The customers found them. Seven of the world's frontier AI labs—essentially every lab building the best large language models—started using Handshake's platform. There was no cold outreach needed. The demand was unlimited. Garrett recalled: "There will never be a time like this. I've never seen anything like it. I doubt I'll ever feel anything like this in business again, where there's unlimited demand."
The direct relationships with labs, combined with their ability to convert experts from their existing network at exceptional rates, created immediate traction. Handshake's 10 years of building trust with students meant these PhDs and master's students converted at rates far exceeding what competitors achieved through expensive ad campaigns.
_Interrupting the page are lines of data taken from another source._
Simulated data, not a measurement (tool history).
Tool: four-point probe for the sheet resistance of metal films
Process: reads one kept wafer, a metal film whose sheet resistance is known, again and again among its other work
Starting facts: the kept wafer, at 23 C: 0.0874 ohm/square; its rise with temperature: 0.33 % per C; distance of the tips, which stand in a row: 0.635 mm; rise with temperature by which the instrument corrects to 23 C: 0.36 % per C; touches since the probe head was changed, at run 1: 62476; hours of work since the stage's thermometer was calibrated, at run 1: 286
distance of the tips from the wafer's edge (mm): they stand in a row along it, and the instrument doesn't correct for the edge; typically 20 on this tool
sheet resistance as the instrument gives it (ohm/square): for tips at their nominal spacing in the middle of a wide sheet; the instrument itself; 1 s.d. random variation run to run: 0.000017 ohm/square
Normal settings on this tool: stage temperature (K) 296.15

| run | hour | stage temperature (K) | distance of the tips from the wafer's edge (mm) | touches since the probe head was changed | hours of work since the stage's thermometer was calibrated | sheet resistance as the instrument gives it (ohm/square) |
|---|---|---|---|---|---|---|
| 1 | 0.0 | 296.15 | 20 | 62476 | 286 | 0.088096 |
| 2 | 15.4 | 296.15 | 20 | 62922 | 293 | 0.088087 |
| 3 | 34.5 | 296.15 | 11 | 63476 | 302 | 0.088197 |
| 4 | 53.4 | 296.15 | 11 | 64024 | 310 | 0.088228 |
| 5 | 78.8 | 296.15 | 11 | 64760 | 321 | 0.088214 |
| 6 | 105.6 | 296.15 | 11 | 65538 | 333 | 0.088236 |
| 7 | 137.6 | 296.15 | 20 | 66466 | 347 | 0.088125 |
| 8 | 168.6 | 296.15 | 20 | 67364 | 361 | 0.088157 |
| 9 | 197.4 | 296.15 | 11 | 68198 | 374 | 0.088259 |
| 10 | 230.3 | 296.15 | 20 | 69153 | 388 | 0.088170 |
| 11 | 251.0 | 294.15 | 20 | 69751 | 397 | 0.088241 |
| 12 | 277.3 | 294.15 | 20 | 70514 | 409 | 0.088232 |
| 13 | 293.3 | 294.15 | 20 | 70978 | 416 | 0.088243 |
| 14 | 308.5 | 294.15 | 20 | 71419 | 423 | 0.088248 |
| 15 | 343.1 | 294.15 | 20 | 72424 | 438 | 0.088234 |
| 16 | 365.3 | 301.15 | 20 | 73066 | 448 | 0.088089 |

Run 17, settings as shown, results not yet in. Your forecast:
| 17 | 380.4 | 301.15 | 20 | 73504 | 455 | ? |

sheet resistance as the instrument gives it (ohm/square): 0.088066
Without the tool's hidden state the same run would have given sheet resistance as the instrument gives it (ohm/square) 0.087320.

The structural advantages were immense. Other players had 200 recruiters, spent millions on ads, and churned users quickly. Handshake had zero CAC—they could reach experts through their existing partnerships with 1,600 universities (92% of top 500 schools). Their LTV was high because retention and repeat engagement were strong; experts trusted the platform, stayed engaged, and took multiple projects. They built their own post-training team to validate data quality, renting GPUs to ensure each unit of data actually improved model performance.
What didn't work elsewhere: treating PhDs like generalists, poor onboarding, transactional payment systems, high churn. Handshake did the opposite.
In 4 months, Handshake's data labeling business hit $50 million in revenue. By month 8, it's on pace to exceed $100 million ARR—essentially matching the revenue of their core business in just a fraction of the time. Garrett expects they'll "blow through" the $100M number. The business has become a second company operating inside the first, requiring different scaling muscles but drawing on the same fundamental asset: the largest expert network in the world.
The larger story resonates beyond just numbers. Young people trained on frontier AI, becoming paid researchers while still in school, learning cutting-edge techniques, and building portfolios that will define their careers. The models improve. The economy evolves. And a platform built for one purpose—connecting students to jobs—became indispensable for the next frontier of AI itself.